FDU’s ‘incredibly special’ NCAA run ends with loss

NCAABB

COLUMBUS — Coach Tobin Anderson said he and his Fairleigh Dickinson players will remember it all.

“Everything. Everybody chanting ‘F-D-U.’ The place going crazy. The police escorts. Leaving the hotel with the band playing,” Anderson said. “Every part of this I’ll remember forever — and they will, too.”

FDU’s magical NCAA tournament run finally came to an end Sunday night. Florida Atlantic held off a ferocious second half run from the 16-seeded Knights to defeat them 78-70 and advance to the Sweet 16 in Madison Square Garden in New York City instead.

“Their scrappiness, their physicality was exceptional,” said Owls coach Dusty May, whose team will face fourth-seeded Tennessee. “We just made enough plays to win. … but they were easy [for the crowd] to root for, the way they were playing.”

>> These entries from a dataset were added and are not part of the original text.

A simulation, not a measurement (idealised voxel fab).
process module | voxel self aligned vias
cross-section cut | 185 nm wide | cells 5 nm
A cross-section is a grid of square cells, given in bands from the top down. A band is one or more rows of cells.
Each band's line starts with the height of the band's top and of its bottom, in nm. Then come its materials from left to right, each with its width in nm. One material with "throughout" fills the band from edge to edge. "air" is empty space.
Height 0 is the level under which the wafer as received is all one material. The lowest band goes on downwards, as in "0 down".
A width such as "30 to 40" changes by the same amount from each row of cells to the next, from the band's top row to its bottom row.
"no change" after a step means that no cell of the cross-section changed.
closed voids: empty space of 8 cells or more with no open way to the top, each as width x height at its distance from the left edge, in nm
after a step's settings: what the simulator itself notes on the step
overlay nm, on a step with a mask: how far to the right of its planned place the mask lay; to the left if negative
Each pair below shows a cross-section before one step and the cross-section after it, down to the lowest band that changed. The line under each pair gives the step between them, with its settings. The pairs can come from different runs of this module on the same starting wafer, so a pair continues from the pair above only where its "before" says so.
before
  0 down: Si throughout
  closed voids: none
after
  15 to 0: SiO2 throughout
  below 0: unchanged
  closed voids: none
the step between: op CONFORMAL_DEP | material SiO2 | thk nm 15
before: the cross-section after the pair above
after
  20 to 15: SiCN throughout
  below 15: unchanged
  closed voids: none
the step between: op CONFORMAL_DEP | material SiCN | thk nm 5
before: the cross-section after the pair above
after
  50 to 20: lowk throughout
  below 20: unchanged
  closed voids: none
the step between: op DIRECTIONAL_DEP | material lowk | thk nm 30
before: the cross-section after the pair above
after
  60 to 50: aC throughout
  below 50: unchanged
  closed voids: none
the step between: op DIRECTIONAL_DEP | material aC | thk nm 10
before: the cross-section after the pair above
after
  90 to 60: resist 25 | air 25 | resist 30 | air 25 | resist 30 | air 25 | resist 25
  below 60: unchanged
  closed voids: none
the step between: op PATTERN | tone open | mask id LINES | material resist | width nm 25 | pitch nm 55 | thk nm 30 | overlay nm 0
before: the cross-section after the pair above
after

Two days after pulling off one of the biggest stunners in college basketball history, FDU nearly delivered another.

Spanning the end of the first half and the beginning of the second, FDU utilized a 12-1 run to take its first lead of the game, the go-ahead basket coming on a 3 by Joe Munden Jr. with 18 minutes to play.

But Florida Atlantic eventually pulled away behind a historically prolific effort by guard Johnell Davis, who scored 29 points. According to ESPN Stats & Information research, Davis is the only player ever to finish with at least 25 points, 10 rebounds, five assists, and five steals in an NCAA tournament game, since steals became an official statistic in 1986. Davis scored 20 of his points in the second half.

The Knights “brought out the best in us,” Davis said.

On Friday, the Knights defeated Purdue 63-58 to become just the second 16-seed to defeat a No. 1 seed in the NCAA tournament. Entering Friday, 16-seeds were 1-150 in the opening round. FDU joined UMBC, which became the first ever 16-seed to beat a No. 1 by knocking off Virginia in 2018. Like the Knights, UMBC fell in the round of 32 to Kansas State that year, 50-43.

Senior guard Demetre Roberts led FDU with 20 points. Roberts was one of three players, along with guard Grant Singleton and forward Sean Moore, that Anderson brought with him from Division II St. Thomas Aquinas College after taking over at FDU before this season. The Knights featured five new starters this season, including Roberts, Singleton and Moore, who combined for 40 points in the loss.

“We overcame a lot,” the 5-foot-8 Roberts said of the Knights, who had the shortest team in Division I college basketball this year with an average height of 6-foot-1. “I couldn’t be more proud of this team.”

After winning only four games all last year, FDU won two tournament games in the last five days alone, including Wednesday’s play-in victory over Texas Southern in Dayton.

Because FDU doesn’t have a band, the University of Dayton’s band traveled a little over an hour to fill in for the Knights. Dayton junior trombone student Cole Joniak said the band learned FDU’s fight song 15 minutes before Friday’s tip-off against Purdue. On Sunday, UD’s band members waved plastics swords they’d bought for the tournament while cheering on the Knights.

Moments after the final buzzer, the UD band, the FDU section and hundreds of fans from other teams who backed the Knights over the weekend were still chanting “F-D-U.” The FDU players then walked over to clap with them and celebrate what they’d accomplished.

“What we did was incredibly special,” Anderson said. “And that will be something [we’ll have] for the rest of our lives.”